East Zambian residents welcome China-aided solar milling plants

CHIPATA, Zambia (Xinhua) -- Residents of Chipata town in eastern Zambia have hailed the solar-powered milling plants installed in the area for availing cheaper mealie-meal and providing jobs for locals.

The project to install solar-powered milling plants was one of the outcomes of Zambian President Edgar Lungu’s visit to China in March 2015.

The solar-powered milling plants were procured under a loan from the China Development Bank and in total, about 2,000 plants will be installed across the southern African nation.

Starting in 2015, the installation is being undertaken by the Zambia Cooperative Federation (ZCF) and as of last year, 250 had been installed across the country.

The milling plants are expected to create about 3,000 jobs for local people.

Residents told Xinhua correspondents who visited some of the plants on the eastern outskirts of the town that the plants had come at a right time to ease problems such as long distance they used to cover to have their maize milled.

“The plant is near my house, so I don’t need to look for any transport like before for me to take my maize for milling. This is good and we hope more plants could be brought here,” one resident Elizabeth Phiri told Xinhua.

Another resident Beatrice Phiri told Xinhua that the solar-powered plant were more reliable compared to the other hammer mills which use electricity and diesel.

“In the past if there is no electricity, we had problems to take our maize for milling. Sometimes you would go to the hammer mill and find that there is no diesel,” she added.

Other residents also praised the solar-powered plants for being cheaper than the other hammer mills.

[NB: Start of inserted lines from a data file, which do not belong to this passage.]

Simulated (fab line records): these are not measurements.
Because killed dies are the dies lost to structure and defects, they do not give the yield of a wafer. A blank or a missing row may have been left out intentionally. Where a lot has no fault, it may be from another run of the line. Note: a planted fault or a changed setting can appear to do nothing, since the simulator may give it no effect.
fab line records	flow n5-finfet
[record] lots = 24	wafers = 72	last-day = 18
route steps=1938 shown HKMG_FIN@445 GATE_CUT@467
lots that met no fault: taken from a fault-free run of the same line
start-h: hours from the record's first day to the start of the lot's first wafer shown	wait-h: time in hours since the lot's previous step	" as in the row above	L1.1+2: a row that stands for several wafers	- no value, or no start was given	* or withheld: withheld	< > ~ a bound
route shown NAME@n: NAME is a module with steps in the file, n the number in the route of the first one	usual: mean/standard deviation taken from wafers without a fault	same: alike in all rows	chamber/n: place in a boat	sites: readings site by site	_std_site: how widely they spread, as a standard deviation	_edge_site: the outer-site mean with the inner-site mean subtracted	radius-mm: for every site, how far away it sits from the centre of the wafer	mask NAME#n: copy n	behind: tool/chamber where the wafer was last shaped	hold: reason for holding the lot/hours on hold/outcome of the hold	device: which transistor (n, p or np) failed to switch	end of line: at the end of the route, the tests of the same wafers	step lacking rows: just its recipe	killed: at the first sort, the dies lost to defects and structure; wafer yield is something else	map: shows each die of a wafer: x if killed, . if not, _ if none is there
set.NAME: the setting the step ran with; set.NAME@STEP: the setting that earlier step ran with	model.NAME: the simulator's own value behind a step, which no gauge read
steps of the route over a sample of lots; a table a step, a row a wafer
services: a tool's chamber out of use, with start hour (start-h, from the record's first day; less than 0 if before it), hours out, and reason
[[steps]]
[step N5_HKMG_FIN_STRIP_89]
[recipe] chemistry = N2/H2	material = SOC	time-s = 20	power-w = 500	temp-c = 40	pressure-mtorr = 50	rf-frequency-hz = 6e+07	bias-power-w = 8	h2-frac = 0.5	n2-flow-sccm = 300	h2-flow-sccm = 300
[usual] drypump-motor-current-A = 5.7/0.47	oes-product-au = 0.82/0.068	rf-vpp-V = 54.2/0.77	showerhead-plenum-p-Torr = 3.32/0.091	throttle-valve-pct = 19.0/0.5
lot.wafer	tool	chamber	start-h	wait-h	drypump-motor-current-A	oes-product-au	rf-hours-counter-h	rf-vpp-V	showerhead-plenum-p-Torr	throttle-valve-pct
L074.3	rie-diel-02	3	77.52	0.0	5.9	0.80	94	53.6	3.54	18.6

Stephen Phiri, an operator of one of the plants, said the plant started operating in June last year, when the ZCF provided some maize that enabled them to sell the mealie-meal at a cheaper price.

He however said this has changed as the price at which mealie meal was being sold has slightly gone up after the maize supply from ZCF stopped.

“Currently we are selling a 25 kilogram of breakfast mealie meal at 85 Kwacha(about 8.6 U.S. dollars) while roller meal is at 80 kwacha. But when we started with ZCF maize we were selling at 66 kwacha,” he said.

He however expressed optimism that the price will come down once the new maize comes on the market in the next few months.

Apart from milling maize for sell, the plant also mills maize for other people as well as sells bran, a by-product in the milling process that is sold to farmers and local people who use it as feedstock for their animals.